In a recent blog post, I explored how new poverty data demonstrate the necessity of maintaining important safety net programs. Social Security, the federal Earned Income Tax Credit, and SNAP (food stamps) have played an important role in keeping millions out of poverty and lessening the severity of poverty for millions more. However, another important part of the safety net, Temporary Assistance for Needy Families (TANF – the program that replaced welfare in 1996), has been less effective during these difficult economic times. TANF provides block grants to states to fund cash assistance, work supports, and other services for low-income children and parents. This post will begin to explore how and why TANF has failed to respond to a continuing economic crisis for women and families.
All indicators suggest that there is rising need for TANF benefits:
- Increased poverty:
- The rate of extreme poverty among women last year was the highest since the Census Bureau began recording this figure 22 years ago, rising from 5.9 percent in 2009 to 6.3 percent in 2010.
- Among women who head families, 40.7 percent lived in poverty in 2010 (up from 38.5 percent in 2009).
- The child poverty rate — already high at 20.7 percent in 2009 — jumped to 22.0 percent last year. More than half of poor children lived in female-headed families in 2010. Close to half (44.9 percent) of the 16.4 million children in poverty lived in extreme poverty in 2010, with family incomes less than half of the federal poverty line.
- High unemployment:
- Unemployment has remained high since the recession officially ended in June 2009. Average annual unemployment for the labor force as a whole was actually higher in 2010 than 2009, rising to 9.6 percent from 9.3 percent. Single mothers have had a particularly difficult time finding jobs: during the so-called recovery (June 2009 – August 2011), their unemployment rate has increased from 11.7 to 11.9 percent.

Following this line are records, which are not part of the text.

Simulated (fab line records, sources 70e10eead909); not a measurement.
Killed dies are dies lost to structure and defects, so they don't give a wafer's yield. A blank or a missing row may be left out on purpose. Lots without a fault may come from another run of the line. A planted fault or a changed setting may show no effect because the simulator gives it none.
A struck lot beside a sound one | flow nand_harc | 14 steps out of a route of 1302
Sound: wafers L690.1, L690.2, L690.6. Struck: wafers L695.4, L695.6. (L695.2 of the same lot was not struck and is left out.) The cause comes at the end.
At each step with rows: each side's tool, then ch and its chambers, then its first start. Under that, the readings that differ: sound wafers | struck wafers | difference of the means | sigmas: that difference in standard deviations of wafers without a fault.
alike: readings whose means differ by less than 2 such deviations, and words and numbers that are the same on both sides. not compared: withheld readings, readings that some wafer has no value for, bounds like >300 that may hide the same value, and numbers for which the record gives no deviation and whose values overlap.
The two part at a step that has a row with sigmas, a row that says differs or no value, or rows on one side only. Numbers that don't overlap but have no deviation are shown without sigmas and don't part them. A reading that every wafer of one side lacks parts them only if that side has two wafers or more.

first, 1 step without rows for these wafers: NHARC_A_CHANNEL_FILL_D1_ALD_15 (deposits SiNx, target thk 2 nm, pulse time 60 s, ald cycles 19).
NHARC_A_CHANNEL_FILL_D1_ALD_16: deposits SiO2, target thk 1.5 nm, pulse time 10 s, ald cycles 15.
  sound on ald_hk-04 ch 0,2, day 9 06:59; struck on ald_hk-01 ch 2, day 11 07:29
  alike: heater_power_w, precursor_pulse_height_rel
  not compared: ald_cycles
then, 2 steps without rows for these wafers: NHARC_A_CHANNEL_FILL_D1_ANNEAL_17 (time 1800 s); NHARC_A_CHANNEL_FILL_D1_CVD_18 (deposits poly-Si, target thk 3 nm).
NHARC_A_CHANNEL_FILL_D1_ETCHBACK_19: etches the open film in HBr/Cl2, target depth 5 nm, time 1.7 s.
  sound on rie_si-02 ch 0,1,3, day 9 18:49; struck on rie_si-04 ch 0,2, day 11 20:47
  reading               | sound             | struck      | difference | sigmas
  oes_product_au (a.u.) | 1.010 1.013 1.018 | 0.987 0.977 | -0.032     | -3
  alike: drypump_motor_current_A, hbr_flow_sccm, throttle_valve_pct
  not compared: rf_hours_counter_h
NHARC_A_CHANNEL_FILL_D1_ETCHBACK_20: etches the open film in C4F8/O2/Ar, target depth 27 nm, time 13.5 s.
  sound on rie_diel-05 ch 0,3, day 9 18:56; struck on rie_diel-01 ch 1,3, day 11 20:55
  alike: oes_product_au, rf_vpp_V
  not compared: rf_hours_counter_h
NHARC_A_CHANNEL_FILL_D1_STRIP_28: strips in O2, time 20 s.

- Rise in SNAP (food stamp) benefits:
- From December 2007 to December 2009, the number of SNAP cases increased by 43 percent while TANF cases only increased by 13 percent. SNAP funding, unlike the block grant system used to fund TANF, automatically expands to meet increased need. SNAP numbers continue to rise; in the later months of 2011, the number of families receiving benefits has risen above 21 million. The number of families receiving benefits through TANF and related state sponsored programs is only about 1.9 million.
Despite increasing need for government assistance in the worst economic crisis since the Great Depression, TANF has failed to keep pace in both the percentage of poor families served and the level of benefits received. In 1994-95, before welfare reform, the AFDC program (TANF’s predecessor) served 75 families for every 100 families with children in poverty. In 2008-2009, only 28 families with children participated in TANF for every 100 families in poverty. This isn’t because of lack of effort on the part of needy families: over half of the applications for TANF assistance in 2010 were denied. For those families who receive them, TANF benefits fall far short of meeting basic needs. In July 2010, TANF benefits for a family of three were less than half of the poverty line in all states. In Mississippi, TANF benefits were only 11 percent of the poverty line; 29 states had benefits below 30 percent of the poverty line.
Why is TANF failing to keep up with economic realities?
- Funding from the federal government does not keep up with inflation, much less increased need: TANF operates through a federal block grant to the states. The basic TANF block grant has been set at $16.6 billion since it was established in 1996. The real value of the block grant has fallen by about 28 percent.
- The work participation rate makes it hard for states to help those who need it most during periods of high unemployment: Half of work-eligible families receiving assistance under TANF must be engaged in work-related activity for at least 30 hours a week (or 20 hours a week for single-parents with young children). The numbers are higher for two-parent families: 90 percent must be engaged in work, usually for 35 hours per week. States rely primarily on recipients’ unsubsidized employment to reach these targets, so when unemployment is high it is hard for states to meet their goals without decreasing their caseload. States are discouraged from allowing families to participate in activities that don’t count fully toward the work participation rate – such as substance abuse and basic literacy – even though they might do more to help them escape poverty. The work participation rate also gives states an incentive to continue to provide cash assistance to the most employable families even though families with greater barriers to employment would benefit most from cash assistance.
- Cash-strapped states are diverting funds away from cash assistance, cutting benefits, and tightening eligibility: Because TANF funds can be used for more than just cash assistance, states have diverted federal funds previously used to provide cash assistance to child care, child welfare, homeless assistance, and teen pregnancy prevention programs in order to reduce the amount of state funds needed for those programs. The share of total expenditures for cash assistance dropped from 73 percent of expenditures in 1997 to 39 percent in 2009. Once the funds are shifted away from cash assistance, it is hard to reclaim them even when the need for assistance increases dramatically. State budget shortfalls have only made matters worse. States are now cutting already low benefits and instituting shorter and more restrictive time limits in what can only be understood as a response to fiscal pressures.
Despite the clear need for more federal funding for TANF, the House and Senate just passed a short-term TANF extension bill, which the President is expected to sign, that provides lower levels of funding through December, because funding for TANF supplemental grants was not included. While this extension may be all that is politically feasible at the moment, I hope that when our leaders are ready to work to improve TANF, they can learn from TANF’s inadequate response to the recession and slow recovery.